The Star's Tuesday editorial

From January through July, more than 770 U.S. commercial airline flights have been stuck on the ground waiting to take off, with passengers confined aboard for more than three hours.

A decade ago, in one of the more famous of the flight-delay cases, a winter storm in Detroit stranded hundreds of people for up to eight and a half hours. Last month, passengers aboard on a jet in Minnesota were trapped overnight. Usually, the cause for these delays is bad weather — planes fill with passengers and queue for takeoff, with the hope the weather will improve. When it doesn’t, they sit.

As these cases continue to appear in the news, many are concluding that it’s time for Congress to legislate. Some observers call for a three-hour limit on how long a plane can be idled with passengers aboard, an uncomfortable delay even for healthy travelers.

Industry and federal transportation officials should quickly come up with workable solutions before lawmakers resort to a one-size-fits-all rule.

Some airlines and airports are making progress. In Allentown, Pa., airport officials bought a school bus and wheelchair lift for passengers who want to deplane after a long delay.

Dallas-Fort Worth International Airport acquired a catering truck that rises up to the plane’s cabin level for passengers in wheelchairs who need to exit rather than endure a longer wait. That airport also bought a covered mobile stairway and buses to take passengers to the terminal.

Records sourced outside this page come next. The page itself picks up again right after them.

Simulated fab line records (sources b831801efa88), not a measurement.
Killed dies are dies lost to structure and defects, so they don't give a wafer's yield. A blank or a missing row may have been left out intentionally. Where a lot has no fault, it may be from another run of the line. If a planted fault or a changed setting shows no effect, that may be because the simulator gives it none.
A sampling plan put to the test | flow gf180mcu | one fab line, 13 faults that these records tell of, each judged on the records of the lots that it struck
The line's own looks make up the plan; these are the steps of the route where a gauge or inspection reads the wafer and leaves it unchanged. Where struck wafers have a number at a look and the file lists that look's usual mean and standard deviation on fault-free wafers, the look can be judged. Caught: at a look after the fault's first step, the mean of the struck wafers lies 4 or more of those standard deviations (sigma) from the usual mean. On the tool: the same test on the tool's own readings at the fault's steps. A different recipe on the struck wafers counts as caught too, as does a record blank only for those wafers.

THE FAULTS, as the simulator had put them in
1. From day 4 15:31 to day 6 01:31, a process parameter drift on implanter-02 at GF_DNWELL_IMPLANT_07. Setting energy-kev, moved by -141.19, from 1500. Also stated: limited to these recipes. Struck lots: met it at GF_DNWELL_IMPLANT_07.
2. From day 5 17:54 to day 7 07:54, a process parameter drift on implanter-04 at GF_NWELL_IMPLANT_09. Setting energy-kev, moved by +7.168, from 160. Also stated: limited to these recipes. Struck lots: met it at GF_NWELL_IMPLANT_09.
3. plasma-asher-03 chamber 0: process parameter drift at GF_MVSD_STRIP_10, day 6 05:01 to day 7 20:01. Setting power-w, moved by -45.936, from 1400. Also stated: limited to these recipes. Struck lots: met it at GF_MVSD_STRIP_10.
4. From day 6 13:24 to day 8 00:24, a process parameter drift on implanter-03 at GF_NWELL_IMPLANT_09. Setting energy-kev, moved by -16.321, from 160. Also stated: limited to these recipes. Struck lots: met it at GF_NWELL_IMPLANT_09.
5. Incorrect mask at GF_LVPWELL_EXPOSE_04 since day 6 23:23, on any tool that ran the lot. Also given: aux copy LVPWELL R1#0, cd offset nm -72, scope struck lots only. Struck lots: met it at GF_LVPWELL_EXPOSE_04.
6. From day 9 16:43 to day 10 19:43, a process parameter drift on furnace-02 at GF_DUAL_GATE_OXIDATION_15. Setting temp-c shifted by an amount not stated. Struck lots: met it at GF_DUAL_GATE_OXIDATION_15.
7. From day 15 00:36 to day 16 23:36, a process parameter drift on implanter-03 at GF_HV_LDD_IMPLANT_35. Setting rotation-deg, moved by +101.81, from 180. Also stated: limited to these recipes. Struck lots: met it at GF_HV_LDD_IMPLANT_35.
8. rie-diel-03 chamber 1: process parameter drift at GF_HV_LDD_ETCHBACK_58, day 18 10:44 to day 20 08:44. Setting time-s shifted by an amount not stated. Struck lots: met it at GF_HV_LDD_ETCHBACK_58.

At Kansas City International Airport, officials encourage airlines not to keep people cooped up for long periods, and will make empty gates available, if airlines need them, to allow passengers off airplanes.
American Airlines tries to get people off planes after four hours.

Continental uses buses to transport people who want to leave.

But some industry observers bemoan the lack of a comprehensive effort to protect passengers. Robert Crandall, former CEO and chairman of AMR Corp. and American Airlines, told The Wall Street Journal: “Airlines should have led the way in laying out a program.”

The Air Transport Association, an industry lobbying group, opposes the proposed three-hour limit.

It argues that this would result in an unacceptable number of cancelled flights, with vast numbers of passengers marooned in stop-over cities, unable to immediately find seats to their final destination.

“We don’t disagree we need to find better ways to service airplanes during delays,” said David Castelveter, Air Transport Association vice president for communications. “We’re working on ways to make this better, and the numbers show we’re making it better.”

But as he acknowledges, a great deal more must be done. As Crandall noted, the bottom line is that “you don’t need to trap people in airplanes for six and seven hours.”